Sunday, June 13, 2010

My Life: the 80s

My activities kind of exploded in the 80s. In 1982 I finished school (with quite good grades) and started studying German literature, philosophy and political studies at the Regensburg university.

My enthusiasm for the movies goes way back and by the end of the 70s I had already systematically started studying film history and theory and watching as much as I could. Turning 18 and being of age I went to the cinema at least 3 times a week.

In Regensburg there was a film club at the university that changed location in 1982 and became officially embedded (and subventioned) into the city's official gallery and musuem buildings. At that time they had a little room for projecting 16mm films and a small office, and the club had a great program of film classics and independent productions. Within a year I turned from regular visitor to a full member of the film club organizing retrospectives and film seminars on my own. On top of that I kind of slid into the office work doing 8-hour days there and then projecting the movies at night. In no time I was one of the main members of the club, and after nearly a year it was decided that I get a salary for the work that I had been doing for free till then.

It wasn't much, but it allowed me to move out from my parents' home and have an apartment of my own. I was 24 by then. I'd say the moving out was the main turning point of becoming adult (I guess my family thought so, too).

Although I was doing well with my studies at the university I must say I hardly had any time left for that, and I dragged them along till way into the 90s till I finally quit.

Here's a pic from a festival in the Filmgalerie (unfortunately small):

The members of the film club were mostly a wee bit older than me and all politicized left-wingers from the 60s and 70s, so the program we presented very much mirrored that including a very distinct intention to 'enlighten' the audience.

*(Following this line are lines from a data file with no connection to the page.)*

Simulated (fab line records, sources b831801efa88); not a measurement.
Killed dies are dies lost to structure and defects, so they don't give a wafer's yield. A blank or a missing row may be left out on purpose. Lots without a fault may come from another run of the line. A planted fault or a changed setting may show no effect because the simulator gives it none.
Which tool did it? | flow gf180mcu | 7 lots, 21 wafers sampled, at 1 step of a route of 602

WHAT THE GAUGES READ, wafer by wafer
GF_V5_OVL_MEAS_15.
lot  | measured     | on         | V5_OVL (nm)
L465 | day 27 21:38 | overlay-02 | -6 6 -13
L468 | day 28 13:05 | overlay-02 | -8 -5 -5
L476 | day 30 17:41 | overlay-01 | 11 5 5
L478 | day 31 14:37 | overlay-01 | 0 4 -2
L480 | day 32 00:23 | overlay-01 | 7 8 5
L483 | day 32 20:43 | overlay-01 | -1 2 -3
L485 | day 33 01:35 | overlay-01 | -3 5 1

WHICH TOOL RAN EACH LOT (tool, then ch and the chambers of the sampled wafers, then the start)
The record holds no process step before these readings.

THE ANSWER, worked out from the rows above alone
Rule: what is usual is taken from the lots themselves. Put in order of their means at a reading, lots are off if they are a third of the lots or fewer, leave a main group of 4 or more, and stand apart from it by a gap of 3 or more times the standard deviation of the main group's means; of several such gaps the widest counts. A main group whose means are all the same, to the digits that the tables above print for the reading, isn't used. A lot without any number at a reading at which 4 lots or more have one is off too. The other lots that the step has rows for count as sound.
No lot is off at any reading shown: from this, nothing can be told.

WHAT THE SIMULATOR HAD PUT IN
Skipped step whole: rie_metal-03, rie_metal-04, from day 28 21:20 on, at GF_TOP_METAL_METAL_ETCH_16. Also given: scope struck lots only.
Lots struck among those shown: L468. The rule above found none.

You may imagine that this very well suited my own intentions, but very soon I got estranged with this attitude, because it included some anti-American resentment, a closed-mindedness towards popular culture and - worst of all - a tendency to censorship.

Among my many activities at the cinema was also recruiting new members which I managed very successfully. One of them came directly from one of my film seminars ("How to Read a Film") and became a friend as well as a member of the club, Walter Harteis. As a movie enthusiast he introduced himself with a well-prepared suggestion for a retrospective of early Hitchcock movies which I also fully supported, since it consisted of many rarely seen works. The idea, however, was immediately rebuked with the comment: "We don't play Hollywood shit!"

It might seem irrelevant, but this one rejection was a watershed that set the goals to my future. Needless to say that I fought this discussion out and we DID show the retrospective.

The rebuff was uttered in pure aggression by one my my (till then) best friends who thought (and probably still thinks) he was a fervent Nouvelle Vague fan. There's so much wrong with that one sentence, but here are the important points:

- early Hitchcock movies were German and British productions and had nothing to do with Hollywood
- the Nouvelle Vague adored Hitchcock as one of the greatest artists of cinema; they also admired the Hollywood classics
- why should you reject anything just because it's from Hollywood?
- the whole thing revealed a shocking ignorance about cinema in its entirety

As a result I decided to form a sub-group within the club to enforce a program containing all that cinema rejected by the rest of the club: genre movies, B-pictures, avantgarde flicks, etc. This was not really that new a idea. It was loosely oriented on Amos Vogel's book "Film as a Subversive Art" and was much in the vein of what the more recent documentary "Midnight Movies" displayed.

I managed to get the permission to run an independent program on weekends at midnight, and we managed to continue it over a period of more than 15 years with enormous success, but also with constant aversion and attacks from the leftist 'establishment' inside the club and from similar groups all over town plus all the conservative powers. You must know they are just as conservative in their own way as their supposed political opponents. But we managed.

Out of the core of this cinema group we called Lyssa humana (human rabies) we founded a band. Inspired by our avantagrde favourites The Residents, Borbetomagus and the industrial bands like Throbbing Gristle and Whitehouse we built our own 'instruments' out of scrap metal and spare parts, amplified the sound electrically and made what by today is officially called 'noise music'. Although this was really nothing new or very innovative we did succeed in shocking nearly everybody and managed to end sold-out concerts to a nearly empty auditorium. At least we became something like a local legend.

Lyssa humana was not simply a band, the music was just one small part of it. We organized the film nights on weekends (later once a month), exhibitions, concerts, even seminars and published our own magazine. It's not like we earned money, but it was fun. Besides that we were friends who spent a lot of time together and visited as many independent rock concerts that we could. We probably saw a few hundred bands, some of them meanwhile legendary.

By the end of the 80s I was active in all these things: organizing the film club and doing most of the screenings (as the projectionist), our activities in Lyssa humana, being active in the record collectors scene and doing many different and changing day jobs to earn a bit more money, too.

There would tons of stories to tell, but there's just not enough room here for that.